When Strixhaven: A Curriculum of Chaos hits shelves on November 16, it will be missing any trace of the shared subclasses seen in a recent Unearthed Arcana playtest. Fans apparently had a very strong reaction to the idea of subclasses that can be used by multiple different classes.
Wizards released the UA preview of Strixhaven in early June, including subclasses dedicated to magic school’s five colleges. Different spellcasting classes could follow a college and gain subclass features based on its theme. A wizard and bard would see slight differences in their features when picking the same college, but the overall theme remained the same. When D&D lead Jeremy Crawford looked at the feedback, he found that players didn’t respond well to how Strixhaven specific it all was.
During a D&D Live press event, Crawford said that the overwhelming negative reaction told designers two things: One, that players want “subclasses that speak to the distinctiveness of a class.” Two, “5e fans want subclasses to be universal to settings.” Surveys showed that Strixhaven failed on both of these counts by making classes share a limited pool of subclass abilities based on very specific lore. As such, the Dungeons & Dragons design team is nixing the idea for the time being.
Crawford did not share what will replace the shared subclasses, but did assure fans that the team has backup plans for when planned content gets scrapped in playtest. He did mention that by not going in this direction, Strixhaven opens up to content aimed at non-casters.
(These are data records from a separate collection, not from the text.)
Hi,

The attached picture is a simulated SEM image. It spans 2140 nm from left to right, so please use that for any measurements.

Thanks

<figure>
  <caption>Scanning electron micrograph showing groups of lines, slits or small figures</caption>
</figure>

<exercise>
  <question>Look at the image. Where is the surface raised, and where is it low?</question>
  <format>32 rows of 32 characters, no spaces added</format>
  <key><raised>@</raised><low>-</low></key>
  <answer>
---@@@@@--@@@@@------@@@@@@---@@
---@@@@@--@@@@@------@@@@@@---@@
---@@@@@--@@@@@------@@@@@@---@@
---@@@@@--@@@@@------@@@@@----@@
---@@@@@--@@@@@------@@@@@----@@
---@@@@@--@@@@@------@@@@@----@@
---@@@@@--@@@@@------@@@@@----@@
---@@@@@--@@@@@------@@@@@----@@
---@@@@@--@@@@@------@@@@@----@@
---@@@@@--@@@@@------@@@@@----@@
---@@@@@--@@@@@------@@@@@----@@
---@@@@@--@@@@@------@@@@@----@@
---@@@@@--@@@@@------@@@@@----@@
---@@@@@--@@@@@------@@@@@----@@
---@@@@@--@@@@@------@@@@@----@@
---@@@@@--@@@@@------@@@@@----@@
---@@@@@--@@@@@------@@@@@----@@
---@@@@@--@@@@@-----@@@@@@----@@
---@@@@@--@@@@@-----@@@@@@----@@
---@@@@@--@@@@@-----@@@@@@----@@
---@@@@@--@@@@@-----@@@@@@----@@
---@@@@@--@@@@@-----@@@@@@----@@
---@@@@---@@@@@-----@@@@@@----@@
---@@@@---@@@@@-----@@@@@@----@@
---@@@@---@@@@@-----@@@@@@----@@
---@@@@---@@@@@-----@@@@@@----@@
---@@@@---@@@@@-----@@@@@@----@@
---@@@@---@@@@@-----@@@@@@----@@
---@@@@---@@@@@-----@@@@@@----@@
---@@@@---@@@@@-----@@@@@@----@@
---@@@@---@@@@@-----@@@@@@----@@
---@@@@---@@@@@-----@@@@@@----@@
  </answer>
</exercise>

The college of Strixhaven itself will be designed in such a way that it can be used in any setting. New backgrounds and feats will be given for creating student characters of all classes as Strixhaven is dedicated to the study of magic, not just training wizards Harry Potter style. Four chapters of the book will be dedicated to adventures–one for each academic year. Players can use them piecemeal or combine them into a level 1-10 campaign.